Building relationships and trust is at the heart of PR. It isn’t about “spinning” a message. This rings hollow and erodes trust. Instead, it’s about communicating the values of a company and showing how they are lived out in real, tangible actions. This is how to build a reputation — by committing to “walk the talk” in all facets of your operations.
Decide who you are.
Great PR doesn't begin with a great strategy or plan. It starts with the decisions an organization makes about who they are. It starts with a company's identity, mission, values, and contribution to their industry and society. Then it's about building a plan that communicates them.

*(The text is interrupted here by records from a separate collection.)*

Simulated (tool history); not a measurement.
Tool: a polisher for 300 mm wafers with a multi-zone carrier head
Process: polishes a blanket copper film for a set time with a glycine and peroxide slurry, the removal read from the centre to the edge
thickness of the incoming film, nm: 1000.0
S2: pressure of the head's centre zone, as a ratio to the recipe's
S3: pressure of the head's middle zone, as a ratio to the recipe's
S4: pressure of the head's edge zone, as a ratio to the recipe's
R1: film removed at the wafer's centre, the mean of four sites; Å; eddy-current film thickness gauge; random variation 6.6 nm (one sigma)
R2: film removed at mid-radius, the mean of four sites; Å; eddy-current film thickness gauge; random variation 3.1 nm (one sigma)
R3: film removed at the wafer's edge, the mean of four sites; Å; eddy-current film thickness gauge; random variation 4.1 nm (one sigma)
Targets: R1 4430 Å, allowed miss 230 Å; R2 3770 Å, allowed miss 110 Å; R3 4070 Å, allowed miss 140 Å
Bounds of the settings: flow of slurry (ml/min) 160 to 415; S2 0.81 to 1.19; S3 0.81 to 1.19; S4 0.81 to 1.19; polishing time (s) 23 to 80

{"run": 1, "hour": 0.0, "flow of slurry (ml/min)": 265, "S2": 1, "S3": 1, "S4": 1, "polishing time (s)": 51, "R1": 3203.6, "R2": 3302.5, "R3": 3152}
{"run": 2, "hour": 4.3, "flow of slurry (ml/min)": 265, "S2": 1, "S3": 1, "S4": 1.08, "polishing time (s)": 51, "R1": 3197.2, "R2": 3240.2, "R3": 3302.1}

Understand your audience(s).
On the other end of your communication are real people who have a host of personal and professional experiences. They have brand preferences and perceptions, beliefs, values, pressures, and more. This is true of all your stakeholders — employees, partners, suppliers, distributors, and yes, customers, too. All of these factors influence the way they receive and respond to communication. The most effective plans meet your audience where they are.
Build the plan.
PR programs don’t often suffer from lack of innovative thinking or creative tactics. Rather, they suffer from something deep in the substructure of their program. Specifically, they’re not clear on what it is they’re trying to accomplish. Rather than a coherent plan, these programs have discrete communication activities. This leads to confusion on the basic approach, specific activities, and success metrics.
Create your story.
Frame your message in a way that is:
Credible: Rooted in the organization's identity. A believable position that clearly aligns to its actions in the marketplace and community.
Meaningful: Something that is relevant to both your audience(s) and your brand.
Differentiated: A message your organization can own. Something that is uniquely yours and sets you apart.
Identify the best channels.
There are many ways to reach your audiences:
Paid: Native/sponsored content provides more control over the message. Just make sure it's high-value content, or it will undermine your efforts.
Earned: Few channels offer the same level of third-party credibility, which is important to earning trust.
Shared: Take advantage of two-way channels where you can directly engage your audience.
Owned: With external channels, you’re giving up a measure of control. Not here. You get complete authority to tell your story as you see fit.
Think through the issues.
Consider how these might impact your approach:
Crisis communications: Make sure you have a plan for when things go wrong.
Thought leadership: Consider what issues are critical to play a leading role in. If you can claim a meaningful position, make sure they're included.
Mainstream media: If you're a B2B company, you might overlook mainstream media. But the general public can be an important audience, too.
Social issues: Customers don't just buy a product, they buy a brand. And today, they expect those brands to speak out on social issues that impact them.
Training needs: Not everyone in your company knows what to do when talking to the media. Make sure they're ready to help activate your plan.
Determine what success looks like.
Remember that you're building relationships and establishing trust. You can't measure this the way you measure other things that your company does. Think of it like an iceberg — some measurements are right at the surface. They are obvious while others will be deeper and harder to see.
Outputs: Short-term, immediate results of your work (placements, etc.).
Outgrowths/initial reception: Did it reach your audience and did they understand it? Was there an initial response?
Outcomes: Change over time of audience perceptions, attitudes, and corresponding behavioral change.